She is fiercely dedicated to celebrating new writing, and her generosity of spirit touches so many facets of our community. As an editor, she learned from mentors at the Paris Review and in the 1990s went on to cofound Tin House, one of our generation’s most revered literary magazines. These days, Schappell contributes to Tin House as editor-at-large while also penning book reviews in her “Hot Type” column in Vanity Fair—making her role as a reader just as influential as her editorial work.
Schappell is a fiction writer to the core. Her latest book, Blueprints for Building Better Girls, was chosen as one of the best books of the year by outlets as varied as the Wall Street Journal, Newsweek, and O magazine. And perhaps not surprisingly given her obsession with new writing, Schappell also makes time to teach creative writing in the MFA programs at Columbia University and Queens University.
I’m equally inspired by Schappell’s ass-in-chair dedication to writing as I am by her literary hustle. Writing doesn’t come any easier because of her many lit jobs: the first drafts are still rough and rambling, the distractions always tempting, and the self-doubt raging. We talked about how she manages to get it all done; how writing, reading, and editing have shaped her; and why a discombobulated household is a sign that Schappell’s writing is right where she wants it to be.
You wear several hats in the literary world: you are a book reviewer at Vanity Fair, the editor-at-large of Tin House, and a writer. How do these three very different roles influence your work in each space?
I don’t think you can be much of a writer if you don’t read. I’m appalled by the number of writers and writing students I know who say, I don’t read because I don’t have time, or I don’t read because I don’t want to be influenced by other writers’ work, or My busy reality-TV-watching schedule doesn’t permit me time to read books, only blogs.
Because of my job at Vanity Fair, I am inundated by new books, which can be very inspiring and exciting. I feel particularly lucky that because of my position, I get books from indie publishers as well as mainstream publishers. Thus I am able to discover books that I’d otherwise likely have missed. That said, as a fiction writer and essayist, the sheer number of books, the tonnage, can be overwhelming. In dark hours I can’t help but think, Does the world really need another book from me?

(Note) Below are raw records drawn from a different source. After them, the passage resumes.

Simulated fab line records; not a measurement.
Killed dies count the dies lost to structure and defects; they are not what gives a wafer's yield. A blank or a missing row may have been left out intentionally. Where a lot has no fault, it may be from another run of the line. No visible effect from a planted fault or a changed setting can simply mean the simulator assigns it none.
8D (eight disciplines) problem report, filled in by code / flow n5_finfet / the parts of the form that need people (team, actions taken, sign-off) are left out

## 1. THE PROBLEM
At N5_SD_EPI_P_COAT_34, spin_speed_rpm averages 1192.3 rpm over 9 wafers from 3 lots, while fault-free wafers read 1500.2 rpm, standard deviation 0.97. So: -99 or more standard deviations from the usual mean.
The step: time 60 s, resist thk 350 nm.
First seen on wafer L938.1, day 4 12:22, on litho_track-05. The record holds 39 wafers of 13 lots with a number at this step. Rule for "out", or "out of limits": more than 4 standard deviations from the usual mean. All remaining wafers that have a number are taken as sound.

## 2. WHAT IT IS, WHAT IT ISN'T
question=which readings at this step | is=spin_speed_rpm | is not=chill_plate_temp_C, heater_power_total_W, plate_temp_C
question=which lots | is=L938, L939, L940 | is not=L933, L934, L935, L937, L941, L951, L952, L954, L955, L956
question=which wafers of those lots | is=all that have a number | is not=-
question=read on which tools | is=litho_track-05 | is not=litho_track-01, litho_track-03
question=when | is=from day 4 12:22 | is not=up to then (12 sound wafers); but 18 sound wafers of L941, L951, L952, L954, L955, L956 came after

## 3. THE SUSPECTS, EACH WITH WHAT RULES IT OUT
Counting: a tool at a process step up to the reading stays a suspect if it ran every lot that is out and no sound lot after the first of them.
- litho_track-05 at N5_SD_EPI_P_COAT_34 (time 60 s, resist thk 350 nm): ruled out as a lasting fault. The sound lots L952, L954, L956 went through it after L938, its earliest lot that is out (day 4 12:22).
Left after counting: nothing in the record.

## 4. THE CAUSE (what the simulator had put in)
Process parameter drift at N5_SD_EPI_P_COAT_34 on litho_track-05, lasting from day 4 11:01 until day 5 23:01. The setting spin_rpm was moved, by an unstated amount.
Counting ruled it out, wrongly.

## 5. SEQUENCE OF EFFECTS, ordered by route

My first job in the literary-magazine world was at the Paris Review. It was so cool to see the work of writers I admired, my heroes, before it was edited and published. From working there, I learned a great deal about the craft of writing, the writer’s life, what it takes to be a great writer. Whatever skills I have as an editor come largely from observing George Plimpton, who was a virtuoso editor, wield his red pencil. As a cofounder and the editor-at-large of Tin House, I feel particularly privileged whenever I have any small hand in publishing a new writer in the magazine, or finding an audience for a book that deserves to be read. I take my role as a literary citizen seriously.
You cofounded Tin House sixteen years ago. How have you seen the literary landscape change in that time? And how have those changes affected your work on Tin House today?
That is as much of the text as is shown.